May 09, 2012
Benefit Corporations: Marketing & Branding
Posted by Haskell Murray

In addition to redirecting the focus of directors to stakeholders other than just shareholders, marketing/branding has been discussed as a major benefit of organizing under the benefit corporation statutes. (See, e.g., Allen Bromberger, a leading attorney in the social enterprise space, who writes:  “Many observers believe that the advantages benefit corporation status deliver are brand-related.”)

Personally, I don’t think marketing/branding value is a substantial benefit of merely becoming a benefit corporation.  (I will leave for the comments the normative question of whether the states should be intentionally engaged in the entity branding business at all.)

The benefit corporation statutes do mandate some additional transparency through the required annual benefit report, but the statutes do little to ensure a valuable brand. If I were an investor looking for “blended value” – part monetary return, part “warm glow ” – the benefit corporation statutes alone would not convince me that I am going to get either.

For example, benefit corporations must be measured against a “third party standard,” but the statutes do not say much about the standard and how it should measure the "benefit." The model legislation states that the third party standard must be comprehensive, independent and credible (words lawyers could have fun defining).  But those requirements are not in a number of the actual statutes and even if they are included, investors would still have to do due diligence on the specifics of each third party standard, which ruins most of the benefits of a brand.  One third party standard could be environmentally heavy, one could tilt towards employees, one could be bent liberal, one could be bent conservative, etc.  You just aren't exactly sure what you will get in a benefit corporation.

The branding value on the sales end of things is similarly low. Right now, few customers know what benefit corporations are and as they become better informed they will realize that the benefit corporation statutes do not guarantee them that much.

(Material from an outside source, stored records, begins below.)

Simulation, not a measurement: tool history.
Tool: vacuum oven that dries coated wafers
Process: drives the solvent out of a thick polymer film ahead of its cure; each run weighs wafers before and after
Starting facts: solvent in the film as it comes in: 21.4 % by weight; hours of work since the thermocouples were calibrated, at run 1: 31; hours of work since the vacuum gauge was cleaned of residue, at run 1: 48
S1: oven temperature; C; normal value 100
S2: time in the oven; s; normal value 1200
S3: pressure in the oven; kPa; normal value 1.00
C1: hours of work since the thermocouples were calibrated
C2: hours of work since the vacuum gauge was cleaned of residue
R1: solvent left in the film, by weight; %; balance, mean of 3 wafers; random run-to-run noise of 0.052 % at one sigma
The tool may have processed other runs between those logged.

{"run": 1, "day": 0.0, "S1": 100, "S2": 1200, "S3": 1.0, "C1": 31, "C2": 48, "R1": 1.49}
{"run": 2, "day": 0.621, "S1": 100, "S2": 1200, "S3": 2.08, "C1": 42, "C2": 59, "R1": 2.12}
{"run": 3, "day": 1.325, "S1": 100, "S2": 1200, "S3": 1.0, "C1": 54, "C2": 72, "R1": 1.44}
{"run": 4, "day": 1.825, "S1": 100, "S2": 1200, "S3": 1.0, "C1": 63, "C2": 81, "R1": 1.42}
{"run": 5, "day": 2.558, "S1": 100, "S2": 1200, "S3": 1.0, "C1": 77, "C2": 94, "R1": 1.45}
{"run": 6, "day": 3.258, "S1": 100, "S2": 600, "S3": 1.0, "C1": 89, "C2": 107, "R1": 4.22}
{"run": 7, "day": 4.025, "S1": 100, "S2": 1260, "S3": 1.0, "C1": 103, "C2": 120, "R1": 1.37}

The B Lab certification and other similar certifications may, however, have some significant branding value. (And there may be a halo effect for non-certified benefit corporations until the ignorance addressed here disappears). If certain investors trust B Lab and agree with its standards, then those investors can rely on the certified B corp. brand.  Also, as noted in an earlier post, I have heard, anecdotally, that being a part of the certified B corporation community and similar communities (like the L3C community) can be quite valuable to companies because of the networking opportunities, services, discounts and resources available to members of those communities.